Maximum steps to transform 0 to X with bitwise AND
Last Updated :
03 Feb, 2023
For an integer N, there are elements ranging from 0 to N-1. Certain elements can be transformed into other elements. Each transformation requires a certain effort which is equal to 1 unit, for each transformation. An element A can be transformed to element B, if and only if A != B and A & B = A (where & is the bitwise AND operator). We need to find the maximum effort possible to obtain the element with value X, from the element with value 0, by a series of transformations.
Examples :
Input : X = 2
Output : 1
The only way of obtaining 2 is to directly transform 0 to 2 (bitwise AND of 0 and 2 is 0) and hence requires one step.
Input : X = 3
Output : 2
3 can be obtained in two steps. First, transform 0 to 1 (bitwise AND of 0 and 1 is 0). Then, transform 1 to 3 (bitwise AND of 1 and 3 is 1).
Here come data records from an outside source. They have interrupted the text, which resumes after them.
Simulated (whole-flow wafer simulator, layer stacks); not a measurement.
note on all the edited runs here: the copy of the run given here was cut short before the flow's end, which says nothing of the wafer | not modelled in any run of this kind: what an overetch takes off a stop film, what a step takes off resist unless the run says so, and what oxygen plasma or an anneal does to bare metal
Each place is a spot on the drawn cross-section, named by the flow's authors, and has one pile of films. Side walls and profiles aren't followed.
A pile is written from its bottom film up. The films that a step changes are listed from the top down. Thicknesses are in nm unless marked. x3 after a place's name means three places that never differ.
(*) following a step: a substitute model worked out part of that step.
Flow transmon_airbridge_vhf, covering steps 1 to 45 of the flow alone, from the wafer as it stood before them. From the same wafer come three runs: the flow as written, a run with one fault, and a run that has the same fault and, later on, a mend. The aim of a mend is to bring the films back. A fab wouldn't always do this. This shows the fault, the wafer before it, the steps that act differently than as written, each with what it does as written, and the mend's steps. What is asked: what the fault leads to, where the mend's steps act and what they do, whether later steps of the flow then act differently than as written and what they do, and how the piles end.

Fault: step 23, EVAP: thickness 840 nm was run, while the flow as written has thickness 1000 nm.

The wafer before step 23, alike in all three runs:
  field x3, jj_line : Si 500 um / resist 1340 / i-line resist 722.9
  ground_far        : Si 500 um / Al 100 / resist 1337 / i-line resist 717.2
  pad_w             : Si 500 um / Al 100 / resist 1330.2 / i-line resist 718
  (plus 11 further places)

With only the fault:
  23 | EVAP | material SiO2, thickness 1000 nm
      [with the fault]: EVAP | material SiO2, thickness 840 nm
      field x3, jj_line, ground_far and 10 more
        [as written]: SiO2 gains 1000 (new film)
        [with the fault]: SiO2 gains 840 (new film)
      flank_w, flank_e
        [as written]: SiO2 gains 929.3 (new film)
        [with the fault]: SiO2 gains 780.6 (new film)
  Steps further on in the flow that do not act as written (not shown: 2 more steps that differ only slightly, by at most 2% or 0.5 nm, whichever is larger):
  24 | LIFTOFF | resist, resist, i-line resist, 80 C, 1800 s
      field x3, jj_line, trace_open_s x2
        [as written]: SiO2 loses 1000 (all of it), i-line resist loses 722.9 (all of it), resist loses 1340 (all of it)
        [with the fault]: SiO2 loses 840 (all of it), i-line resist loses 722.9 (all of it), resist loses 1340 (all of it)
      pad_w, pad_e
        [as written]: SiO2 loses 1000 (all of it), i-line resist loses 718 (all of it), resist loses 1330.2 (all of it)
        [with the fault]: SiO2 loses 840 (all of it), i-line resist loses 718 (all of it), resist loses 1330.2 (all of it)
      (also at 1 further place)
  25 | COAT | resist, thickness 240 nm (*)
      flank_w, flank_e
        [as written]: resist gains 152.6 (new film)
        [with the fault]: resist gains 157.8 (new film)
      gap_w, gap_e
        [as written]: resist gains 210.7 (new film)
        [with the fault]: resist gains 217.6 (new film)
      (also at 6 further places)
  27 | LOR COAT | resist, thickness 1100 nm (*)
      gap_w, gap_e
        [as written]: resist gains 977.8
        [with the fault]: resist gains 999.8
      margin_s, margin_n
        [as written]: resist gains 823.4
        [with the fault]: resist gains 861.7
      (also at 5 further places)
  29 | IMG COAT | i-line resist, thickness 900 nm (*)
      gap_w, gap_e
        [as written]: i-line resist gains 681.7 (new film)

The simple solution is to count the number of set bits in X.
Explanation:
First, consider a single step transformation from A to B. All the set bits (bits which are equal to 1) of A should be set in B, otherwise bitwise AND of A and B will not be equal to A. If there is any bit that is set in A but not in B, then the transformation is not possible. The unset bits of A can either be set or unset in B, it does not matter. We can then change A to B by setting all the unset bits in A in one single step. Consequently, if we had to transform 0 to X in the least steps, the answer would have been one because bitwise AND of 0 with any number is 0.
But we have to compute the maximum steps. So in each step, we set each bit starting from the right and a set bit can not be cleared once it set.
Example:
Suppose we want to obtain 13 (1101 in binary) from 0. We start by setting the 1st bit from the right by transforming 0 to 1 (0001 in binary). We next set the 3rd bit from the right to form 5 (0101 in binary). The last step would be to set the 4th bit and obtain 13 (1101).
Step to solve this problem:
1.declare an unsigned integer count=0.
2.while n is not equal to zero:
*update count to count + n&1.
*n>>=1.
3.return count.
C++
#include <bits/stdc++.h>
using namespace std;
unsigned int countSetBits(unsigned int n)
{
unsigned int count = 0;
while (n) {
count += n & 1;
n >>= 1;
}
return count;
}
int main()
{
int i = 3;
cout << countSetBits(i);
return 0;
}
|
Java
class GFG {
static int countSetBits( int n)
{
int count = 0 ;
while (n != 0 )
{
count += n & 1 ;
n >>= 1 ;
}
return count;
}
public static void main(String[] args)
{
int i = 3 ;
System.out.print(countSetBits(i));
}
}
|
Python3
def countSetBits(n) :
count = 0
while (n) :
count + = n & 1
n >> = 1
return count
i = 3
print (countSetBits(i))
|
C#
using System;
class GFG {
static int countSetBits( int n)
{
int count = 0;
while (n != 0)
{
count += n & 1;
n >>= 1;
}
return count;
}
public static void Main(String[] args)
{
int i = 3;
Console.Write(countSetBits(i));
}
}
|
PHP
<?php
function countSetBits( $n )
{
$count = 0;
while ( $n )
{
$count += $n & 1;
$n >>= 1;
}
return $count ;
}
$i = 3;
echo (countSetBits( $i ));
?>
|
Javascript
<script>
function countSetBits(n)
{
var count = 0;
while (n) {
count += n & 1;
n >>= 1;
}
return count;
}
var i = 3;
document.write( countSetBits(i));
</script>
|
Output:
2
Time Complexity: O(log10N)
Auxiliary Space: O(1)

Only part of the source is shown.